Further, even if it is possible to allocate space for arrays with dimension of a pair of MB, this is hardly reasonable to be done, because these arrays have to be all the time in the operating memory, otherwise we will save nothing regarding the time, and there are necessary also virtual arrays for the very files (for portions of them, for some buffers), because they are thoroughly scanned, byte after byte, and this in the new limits and sizes of bytes. So that some hashing will maybe always be necessary, but so, where about one quarter of all possible combinations, not of ridiculously small portions.
2. Forming of the new files
When is accumulated sufficient statistics for the number of meets of all consequences of 2 new bytes, then this array is ordered and are separated the first 256 pairs from it, in order of diminishing of their use. If I am not wrong I don't order the entire array, but find 256 times that pair which occurs most often than the others (search of maximum value of the field of counter) and write it in a temporary table of new symbols. When is known what must be changed I once more time go though the entire file and reading all "bytes" I substitute them or not with new and rewrite them in the new variant of the file, only that before all this I put the very table with the new symbols, and a pair of other indicators, like the number of cycle. I manage with some trick to use only two files, alternating them, and read from the one and write to the other, and then, in the next pass, vice versa. Well, and it is necessary to pay special attention to the complementing of the new file to whole number of bytes (with usual zeros), so that to avoid possible error by reading of the new non-byte "bytes". Naturally there are kept also the tables for all i-1 iterations (either after the current one, or in the end of the file), but each iteration works with "bytes" of the new length. It has no sense to provide possibility to finish with at least one iteration earlier, because the place for the new table is established in advance. In this way, after executing of the given iteration, the files change their places, the arrays are zeroed, it is read again the just written file, its symbol table in the beginning is detached, is rewritten in proper time in the new file, and this main part of the file without the tables is analyzed anew on the frequency of occurring of two consecutive new "bytes", in the same way like in the previous iteration, then again is formed new table, the file is coded again, and is written.
Exactly the information in the beginning of each iteration of the file, containing the last table with 256 new signs, is used during the deciphering or decoding of the file, by decoding program, that works significantly faster, because it only reads portions of bits and, either substitutes them with new consequence, or leaves them as they are. So that the time of working is not such a significant factor, because by the deciphering (or expanding) of the file the work goes pretty fast. But as far as here are always added new 256 new chars, and as far as the number of the iteration is established by the first bits, then are written only the pair of old symbols (from the previous iteration), and not with which new symbol it has to be substituted (this is unnecessary).

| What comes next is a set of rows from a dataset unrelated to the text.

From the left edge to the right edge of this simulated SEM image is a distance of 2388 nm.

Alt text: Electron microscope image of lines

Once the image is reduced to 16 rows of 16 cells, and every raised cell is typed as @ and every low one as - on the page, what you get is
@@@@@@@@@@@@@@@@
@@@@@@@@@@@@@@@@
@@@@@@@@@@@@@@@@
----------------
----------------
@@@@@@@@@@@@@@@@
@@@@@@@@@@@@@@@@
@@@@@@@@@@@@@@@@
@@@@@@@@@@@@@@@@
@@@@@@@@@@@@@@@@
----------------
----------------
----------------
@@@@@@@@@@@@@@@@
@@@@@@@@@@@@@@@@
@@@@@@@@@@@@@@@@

If, though, these tables are written on a separate file, then they can be used also for encrypting of the file, what we will consider in the next subsection.
3. Variant of encrypted compression
Because without the tables of new symbols even the devil, as is said, cannot understand anything in the file it is clear that if they are sent separately the security of compressed file can be preserved. Yet I have in mind not such security where one program (the decoding) can, after all, decode various files (having in disposition their new tables), but new
personal ciphers for every user! This can elementary be done if before writing of the table is performed simple swapping of several bytes. As far as the bites are 256 or 2 hexadecimal digits then record of, say, 6FA7 will mean that 111-th element of the table (a pair of symbols, with the necessary number of bits, for the given iteration) has to be changed with its 167-th element, and vice versa. This is really a cipher so that the decoding program can be made universal and the tables with symbols is not necessary to write on separate files, but these swappings, for each iteration, are to be sent secretly, not by email, but in a separate envelope, something of the kind. Then the decoding and decompressing program can simply ask strings of hexadecimal numbers, say, by 4 couples for iteration or 12 such quadruples of digits like the cited above, and when one enters them (or copies from some file on his computer), then everything will be OK, but if he does not enter them, then will be taken that there are no swappings and in this case will be got some bit-mince, as I said in the beginning.
Possibilities for changing, in theory, and for 10-bit "bytes" and 3 iterations, are even not 3*256 but much more, because can be done several swappings involving one of the bytes, what will result in cyclical changings. Generating of ciphers in random way, (for example, making a program that starts and all the time generates random hexadecimal numbers until someone hits the necessary key) will allow absolute uniqueness of these ciphers. The only minus of this method will be this, that to remember these consequences will be also difficult and one will be forced to look somewhere, what means that the cipher can be found. But it is always so with the ciphers, isn't it? I have not worked with such things but suppose that it is so. Another variant is working with current code from some book, if there will be established some method for converting of letters (from every alphabet) in hexadecimal numbers, what isn't so difficult (say, the remainders modulo 16 is the simplest way -- this, that will be some repetitions, as I said, does not matter). And if these are video files then the compression will become on a decimal order, if not more, and the time for decoding, on contemporary computers, will not be significant.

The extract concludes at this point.